Grow Your Own Kitchen Garden – In Wine Barrels

The more you read and watch material relating to cooking there is a common but simple theme that rings true; use good, fresh produce (and organic where possible).

I have been taking this mantra more literally than most people for a long time now (some might say slightly over the top); imagine for a moment what my boyfriend thought when we first lived together!

Here he was thinking that he had a well-stocked kitchen with all the general supplies that most people expect to get you through cooking the basics. Then I come along, with my good produce neurosis, throwing out his bottled lemon juice, discarding his parsley (yes, bottle again) and filling the fridge with “fresh everything” so it looks more like a scene from Burke’s Backyard than an Aussie bloke’s beer cooling facility.

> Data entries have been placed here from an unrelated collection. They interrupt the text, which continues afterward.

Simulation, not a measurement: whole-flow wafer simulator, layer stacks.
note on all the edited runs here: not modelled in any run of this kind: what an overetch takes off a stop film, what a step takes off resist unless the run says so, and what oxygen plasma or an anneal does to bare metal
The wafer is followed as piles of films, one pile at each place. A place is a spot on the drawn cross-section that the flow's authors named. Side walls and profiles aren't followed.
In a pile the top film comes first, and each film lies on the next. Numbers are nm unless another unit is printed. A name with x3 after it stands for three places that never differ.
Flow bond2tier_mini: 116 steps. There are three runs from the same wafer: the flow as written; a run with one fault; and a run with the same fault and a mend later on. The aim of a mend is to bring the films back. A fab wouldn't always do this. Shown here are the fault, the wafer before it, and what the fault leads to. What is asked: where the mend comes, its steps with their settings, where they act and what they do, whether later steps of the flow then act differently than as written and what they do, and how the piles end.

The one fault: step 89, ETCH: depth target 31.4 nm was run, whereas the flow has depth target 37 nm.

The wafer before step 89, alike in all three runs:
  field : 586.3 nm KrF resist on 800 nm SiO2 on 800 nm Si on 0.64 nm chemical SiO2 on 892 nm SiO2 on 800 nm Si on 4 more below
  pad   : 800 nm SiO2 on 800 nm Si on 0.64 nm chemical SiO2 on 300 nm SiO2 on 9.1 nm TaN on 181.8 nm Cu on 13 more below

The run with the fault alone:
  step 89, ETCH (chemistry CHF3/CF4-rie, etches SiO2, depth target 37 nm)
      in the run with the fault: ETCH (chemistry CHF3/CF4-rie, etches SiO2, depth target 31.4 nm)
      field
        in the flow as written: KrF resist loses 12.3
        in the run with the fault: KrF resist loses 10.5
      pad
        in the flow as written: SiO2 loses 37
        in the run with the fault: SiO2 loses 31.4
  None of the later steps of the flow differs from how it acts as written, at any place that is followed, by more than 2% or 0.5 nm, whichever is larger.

The problem with fresh everything, is that you have to be a little bit organised. There is no point in buying that fresh parsley today, only to return to the refrigerator a week from now to see it more limp than Elton John’s wrist. So instead of taking three trips to the fruit and veg store each week, why not try growing at least some of the fresh produce that you would normally buy.

I wrote a little while ago about the benefits of setting up your own kitchen garden, however thought I would take this a bit further. Now if you live in an apartment, don’t tune out at this point – “I don’t have a backyard” won’t stop you.

Let me take you through a little project that we did recently (we have always had herbs and some vegies in small planter boxes but we wanted something a bit bigger) that will get some fresh tasty things growing in very little space – and it looks good (see below pics)

In keeping with the theme of this website, here are the ingredients that you need.

  • Two or three half wine barrels* with holes (4 or 5 holes will do the job) drilled in the bottom for drainage
  • 3 caster wheels per barrel and screws (try and get stainless steel casters and screws so that these don’t rust)
  • Three bags of potting mix per each half wine barrel
  • Garden felt to line the bottom of the barrels (to stop the soil from falling out)
  • Assortment of herbs, fruit and vegie seedlings (we used parsley, corriander, thyme, basil, rosemary, mixed lettuce and strawberries)
  • Fine grade mulch (we used lucerne hay)
  • Hubby/boyfriend/brother to do a bit of the lifting, drilling and screwing for you (that body pump class is not going to cut the mustard here!)
  • One free day to pot everything out (project takes most of a day from start to finish)

Screw the caster wheels to the bottom of the wine barrels using an electric drill (wine barrels are made out of oak and can be very hard to screw into, so don’t try using a manual screwdriver). You don’t have to follow this step, but beware, once filled the barrels can weigh up to 90kg, so it is a good idea (particularly on a balcony, as it means you can move them around to track the sun and to clean around them).

Turn the barrels up the right way, line with the garden felt and fill with potting mix (leaving a 4 inch gap to the top of the pot). Arrange the seedlings (still in their pots) on top of the soil to mark out where you would like to plant them (take note of how close they like to be to other plants in the planting instructions).

Dig a hole as deep as the pot, gently squeeze the pot to release the seedling and place in the hole. Fill the hole with extra soil and gently push down around the plant. Repeat with all of your plants. Once done, give the seedlings a generous watering and top the soil with the mulch. Make sure all of the leaves of the plants are on top of the mulch (so they do not rot). The mulch will protect the plants from contact with the soil (which can rot their leaves) and will also keep the water in the soil, protecting from evaporation.

Remember to water every day (yes, every day), keep your new patch in full sun and enjoy!

*I can let you know where you can source wine barrels in Sydney

**NB We also planted standard roses in the middle of the pots as we wanted to make a bit of a feature out of the pots.